Ultimately, in a family law context, the appropriate value to be assigned to a pension is determined by the law: in a few provinces there is a law which specifies the appropriate value, however, in most cases this is left up to the courts to decide (so there may be case law on the topic). The discussion that follows describes the fair value of a pension from an actuarial or economic perspective. The Canadian Institute of Actuaries has a standard of practice which specifies how a pension should be valued on marriage breakdown to ensure the value is a fair economic value; in the absence of law which specifies otherwise, the value of a pension should be calculated in accordance with this standard. It is within the discretion of the lawmakers or courts, however, to specify a value for the pension on marriage breakdown and this value may be unfair from an actuarial perspective in many cases (i.e. the commuted value). The Matrimonial Property Act of Alberta does not specify the value to be assigned to the pension and the maximum value that is allowed to be divided under the Employment Pension Plans Act is a limit meant to protect the pension plan and is not necessarily the fair value of the pension (click here for more information).

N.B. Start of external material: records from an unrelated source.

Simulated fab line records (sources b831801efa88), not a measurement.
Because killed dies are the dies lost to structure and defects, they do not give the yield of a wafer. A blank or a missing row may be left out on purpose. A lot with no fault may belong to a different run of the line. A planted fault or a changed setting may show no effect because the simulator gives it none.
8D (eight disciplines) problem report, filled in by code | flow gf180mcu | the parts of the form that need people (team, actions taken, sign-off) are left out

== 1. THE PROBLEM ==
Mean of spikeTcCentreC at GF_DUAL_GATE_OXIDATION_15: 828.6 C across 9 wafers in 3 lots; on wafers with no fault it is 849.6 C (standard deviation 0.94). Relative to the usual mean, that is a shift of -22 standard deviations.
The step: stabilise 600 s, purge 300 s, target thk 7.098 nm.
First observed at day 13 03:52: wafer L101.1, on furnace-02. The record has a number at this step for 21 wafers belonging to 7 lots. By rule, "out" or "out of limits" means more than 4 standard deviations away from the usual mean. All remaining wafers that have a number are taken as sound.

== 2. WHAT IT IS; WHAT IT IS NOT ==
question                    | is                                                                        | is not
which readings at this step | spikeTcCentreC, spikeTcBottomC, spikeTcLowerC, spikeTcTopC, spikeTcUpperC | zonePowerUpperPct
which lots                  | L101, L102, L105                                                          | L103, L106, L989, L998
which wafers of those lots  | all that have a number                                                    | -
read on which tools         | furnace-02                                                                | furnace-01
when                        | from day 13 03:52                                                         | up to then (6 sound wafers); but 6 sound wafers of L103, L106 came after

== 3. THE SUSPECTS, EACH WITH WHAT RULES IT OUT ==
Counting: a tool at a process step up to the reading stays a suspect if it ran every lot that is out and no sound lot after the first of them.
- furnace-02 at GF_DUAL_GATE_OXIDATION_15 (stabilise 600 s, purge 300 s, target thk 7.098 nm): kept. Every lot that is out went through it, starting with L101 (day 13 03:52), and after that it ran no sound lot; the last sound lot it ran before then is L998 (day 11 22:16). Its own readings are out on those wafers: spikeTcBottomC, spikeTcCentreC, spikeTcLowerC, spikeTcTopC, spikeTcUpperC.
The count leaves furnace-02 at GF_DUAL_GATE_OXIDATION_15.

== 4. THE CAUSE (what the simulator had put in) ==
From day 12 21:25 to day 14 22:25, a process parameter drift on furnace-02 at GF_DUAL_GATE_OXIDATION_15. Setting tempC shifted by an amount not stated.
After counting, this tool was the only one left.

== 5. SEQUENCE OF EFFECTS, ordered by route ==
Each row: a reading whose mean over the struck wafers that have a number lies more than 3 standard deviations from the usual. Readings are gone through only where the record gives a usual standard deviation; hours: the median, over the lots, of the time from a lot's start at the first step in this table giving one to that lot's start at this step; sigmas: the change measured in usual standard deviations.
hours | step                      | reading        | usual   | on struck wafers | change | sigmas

The value of a defined benefit pension cannot be simplified to a single value even though many people believe this to be the case (including some pension plan administrators). The single value that is provided by the pension plan administrator is often an unfair value to assign to the pension on marriage breakdown (click here for more information on the value provided by the pension plan administrator).
A defined benefit pension plan is very different from a defined contribution pension or a RRSP, both of which are just tax deferred investment accounts. In the case of a defined benefit pension plan, the member is entitled to an amount of pension not an amount of money. The value of a given amount of pension depends on many factors which are unique to an individual, including: when a member plans to retire, possible substandard life expectancy, etc. However, given a set of assumptions regarding assumed retirement age, life expectancy, etc., an actuary can determine the value of a member’s defined benefit pension; the general idea is to try to determine the amount of money that the member would require in their RRSP to provide an equivalent retirement pension (see ‘How does an actuary determine the value of a defined benefit pension?’ for more details). The value of a member’s pension, or the amount of money that they would require in their RRSP to provide an equivalent pension, varies substantially based on individual circumstances. For example:
Many pension plans provide early retirement benefits which allow members to retire prior to age 65 with an unreduced pension. Let’s assume that a member has earned a lifetime pension of $30,000 per year and can retire as early as age 60 with an unreduced pension. If they are assumed to retire at age 65, the value of their pension might be $200,000. This means that if they had $200,000 in their RRSP, they would have enough money to withdraw $30,000 beginning at age 65 for their expected lifetime. However, if they are assumed to retire at age 60 the value would be about 30% higher, or about $260,000; the value is higher because they will be receiving the pension for five more years. If they traded their defined benefit pension for $200,000 in their RRSP and then retired at age 60, they would not have sufficient funds to withdraw $30,000 per year for their expected lifetime; if they are most likely to retire at age 60, $200,000 would not be the correct value of their pension. As you can see, there is not just one correct value for a defined benefit pension; there are a range of possible values which need to be determined by an actuary. This simplified example does not take into account future salary increases which could be considered and would result in an even larger range of values. The difference between the highest and lowest value that could be assigned to their pension can be substantial, and the correct value can only be selected by considering which value makes sense for a given individual.
Be aware of possible supplemental pension plans; highly paid employees are often members of supplemental pension plans. Supplemental plans pay pensions in excess of income tax limits and are not bound by pension benefits legislation, they are typically not funded, and they can easily be overlooked by divorcing couples. You may need to hire an actuary to determine the value of any supplemental pension benefits. For more information on supplemental pension plans, click here.
Actuaries are the only professionals specifically trained to perform these types of calculations. As mentioned above, the Canadian Institute of Actuaries maintains standards of practice which guide actuaries when calculating the capitalized value of pension benefits as the result of a divorce. In addition, rules of professional conduct and a disciplinary process enforce the actuary’s duty to provide independent, objective and competent advice.